In Mrs. Kennedy's pink suit, an indelible memory of public grief

Published: Saturday, Nov. 22 2003 12:00 a.m. MST

WASHINGTON — Not long after that terrible day in Dallas — no one knows exactly when — a brown paper box arrived at the National Archives.

The return address was on O Street, the Georgetown home of Jacqueline Kennedy's mother. Packed inside was the pink Chanel suit first glimpsed Nov. 22, 1963, when the first lady joined JFK at a Fort Worth breakfast, and which, covered in his blood, she still wore the next morning to escort the slain president's casket into the White House.

There in the Archives, the suit remains. Stored in a custom-designed corrugated board box, it rests on a gray steel shelf in a secured area of a suburban warehouse. It has never been cleaned. The wool skirt and jacket lie flat, with a suggestion of human form created by acid-free tissue paper folded inside the sleeves.

Only recently was a deed of gift obtained from the Kennedys' sole surviving child, Caroline. But one hundred years will have to pass before the suit can again come before the American public. This condition is consistent with Mrs. Kennedy's determination to balance her obligations to history with her family's privacy. Archivists' interests, moreover, are not only the past and present, but the future.

"Once it can be displayed it will really bring the '60s to the present — whatever that present is," said Steven Tilley, who oversees the Archives' JFK Assassination Records Collection.

The Archives also has JFK's jacket, shirt and tie — exhibits in the Warren Commission investigation of the shooting. But aside from the Brooks Brothers overcoat Abraham Lincoln wore to Ford's Theater on April 14, 1865 — the lining embroidered with an American eagle and the words "One Country/One Destiny" — perhaps no clothing in American history carries the iconic power of that pink suit.

Even out of sight, it is an indelible image in public memory. The first lady made sure of that. She purposefully bore the horror and brutality of the president's murder for a shattered nation to see. Had she changed or shielded her appearance, Americans' experience of the assassination would have been fundamentally altered.

"Everybody remembers the pink suit," Tilley said.
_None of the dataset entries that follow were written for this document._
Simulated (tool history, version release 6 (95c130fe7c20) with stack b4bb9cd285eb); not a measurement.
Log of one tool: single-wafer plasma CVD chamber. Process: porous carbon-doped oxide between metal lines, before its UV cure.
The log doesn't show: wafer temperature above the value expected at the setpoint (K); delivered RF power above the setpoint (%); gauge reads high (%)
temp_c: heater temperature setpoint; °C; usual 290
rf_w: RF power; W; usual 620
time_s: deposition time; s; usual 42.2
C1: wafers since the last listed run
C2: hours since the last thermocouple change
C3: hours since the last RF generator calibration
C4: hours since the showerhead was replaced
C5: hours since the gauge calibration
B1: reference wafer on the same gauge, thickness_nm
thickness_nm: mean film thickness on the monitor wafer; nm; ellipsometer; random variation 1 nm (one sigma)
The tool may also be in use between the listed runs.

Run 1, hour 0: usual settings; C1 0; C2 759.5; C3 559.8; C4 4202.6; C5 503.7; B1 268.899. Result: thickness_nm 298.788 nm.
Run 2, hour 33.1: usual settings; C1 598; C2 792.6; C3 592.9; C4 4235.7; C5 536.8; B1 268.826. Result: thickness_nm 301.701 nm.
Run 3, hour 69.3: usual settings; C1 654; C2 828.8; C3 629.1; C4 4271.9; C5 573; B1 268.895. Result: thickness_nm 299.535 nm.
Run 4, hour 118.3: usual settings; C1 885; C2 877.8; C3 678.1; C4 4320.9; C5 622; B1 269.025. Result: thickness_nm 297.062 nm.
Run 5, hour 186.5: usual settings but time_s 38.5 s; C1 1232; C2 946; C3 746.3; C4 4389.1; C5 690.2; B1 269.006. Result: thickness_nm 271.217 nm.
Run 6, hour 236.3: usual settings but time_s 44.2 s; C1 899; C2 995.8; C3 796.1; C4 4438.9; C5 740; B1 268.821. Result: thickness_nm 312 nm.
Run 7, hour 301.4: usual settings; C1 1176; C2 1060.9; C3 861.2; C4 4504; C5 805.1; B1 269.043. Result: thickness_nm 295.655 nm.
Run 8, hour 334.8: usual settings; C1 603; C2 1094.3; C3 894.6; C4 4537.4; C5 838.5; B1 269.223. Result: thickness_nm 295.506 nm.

Mrs. Kennedy brought nothing new to Texas, her press secretary, Pamela Turnure, recalled in Carl Sferrazza Anthony's book, "As We Remember Her." She took two suits, a cocktail dress, and a day dress already in her wardrobe. Her clothes stole the show on foreign trips; on a domestic political trip, Turnure said, she didn't want to deflect attention from the president.

The morning of Nov. 22, a crowd gathered at the president's Fort Worth hotel.